So why no mention of AF447 asking for a deviation?

The following re. the ADS-C (Automatic Dependent Surveillance-Contact) system if from Eurocontrol's website:

ADS-C : Automatic Dependent Surveillance-Contract


The basic concept of the ADS application is that the ground system will set up a contract with the aircraft such that the aircraft will automatically provide information obtained from its own on-board sensors, and pass this information to the ground system under specific circumstances dictated by the ground system (except in emergencies).
Contracts are INITIATED BY THE GROUND and CAN NOT be modified by the pilot.
Note that the contract is a 'dynamic agreement' between the ground system and the aircraft. It is not (as one could think) a piece of paper that has some legal value.
RTCA DO-212 : Minimum Operational Performance Standard (MOPS) for Airborne ADS equipment : Compliance with this standard is recommended as one means of ensuring that the equipment will perform its intended functions satisfactorily under all conditions normally encountered in routine aeronautical operations.



_____________


Thus the aircrew may not have been a "manual" participant.

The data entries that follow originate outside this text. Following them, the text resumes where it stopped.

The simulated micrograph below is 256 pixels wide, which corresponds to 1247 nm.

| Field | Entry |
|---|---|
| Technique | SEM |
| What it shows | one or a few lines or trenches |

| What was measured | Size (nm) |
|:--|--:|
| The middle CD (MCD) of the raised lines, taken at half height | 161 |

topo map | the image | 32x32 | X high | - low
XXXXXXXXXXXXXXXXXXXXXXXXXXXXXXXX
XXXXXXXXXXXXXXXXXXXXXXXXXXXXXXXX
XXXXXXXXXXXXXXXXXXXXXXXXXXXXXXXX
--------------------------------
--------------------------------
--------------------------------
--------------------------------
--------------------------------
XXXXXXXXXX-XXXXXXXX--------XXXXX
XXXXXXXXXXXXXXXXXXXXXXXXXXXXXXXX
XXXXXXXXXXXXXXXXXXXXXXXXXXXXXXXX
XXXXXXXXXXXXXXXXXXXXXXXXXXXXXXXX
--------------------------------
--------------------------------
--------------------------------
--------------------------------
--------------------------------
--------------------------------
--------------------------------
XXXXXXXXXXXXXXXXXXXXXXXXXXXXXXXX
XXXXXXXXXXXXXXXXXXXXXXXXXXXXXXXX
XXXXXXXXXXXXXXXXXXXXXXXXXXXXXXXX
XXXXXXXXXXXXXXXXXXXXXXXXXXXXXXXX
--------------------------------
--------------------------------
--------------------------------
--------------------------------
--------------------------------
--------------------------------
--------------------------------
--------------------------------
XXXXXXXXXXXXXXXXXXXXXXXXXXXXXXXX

The VS remains a point of discussion.

In post # 725 I had ventured the following, based on the damage to the rudder base and the impression that the rear VS attachements had not "failed" and the damage pattern to the Mobile Crew Rest Area:

"tail end first impact of intact a/c ?
I would concur with those posters theorising that the VS broke off in its entirety on impact and I would add: of a by and large intact a/c.

Looking at the VS photo's, I dare to argue that the a/c impacted more or less level flight, but at a very high AOA, making the very end of the tail section hit the water first, crunching the tail section upwards and in the process damaging the lower-edge of the rudder and unsettling the VS attachment. Subsequent impact of the main, more forward a/c sections would then arrest the forward movement of the VS to the point that it separates from the tail-section alltogether.

Just theorising on what material is available at present."

For the VS to fail aft first and to break forward (left) one presupposes at least some forward speed (in addition to considerable vertical speed).

In that connection I wouldn't mind having further information on whether "belly first" in the definition used by BEA means underside in general, i.e. contrary to sideways or upside down. Such definition would not exclude underside tail first and could (with at least some fwd velocity) explain the VS breakaway.

DB

rgbrock1:
My thinking is if they did indeed deviate then that decision would have been made well before TASIL when we know they still had comms?
So why no mention of AF447 asking for a deviation?

See post just above, maybe they tried to ask DAKAR (3 times). There is obviously something wrong with this flight communications.

I agree that we do not have all the facts ... accident investigation is about looking at the damage, speculating about a cause of that damage and confirming that that fits the evidence.

Yes, I agree that the C of G would be nearer the root than the tip, look at the location of the slings as the VS was lifted out of the water and you will have a good idea where the C of G is (or isn't).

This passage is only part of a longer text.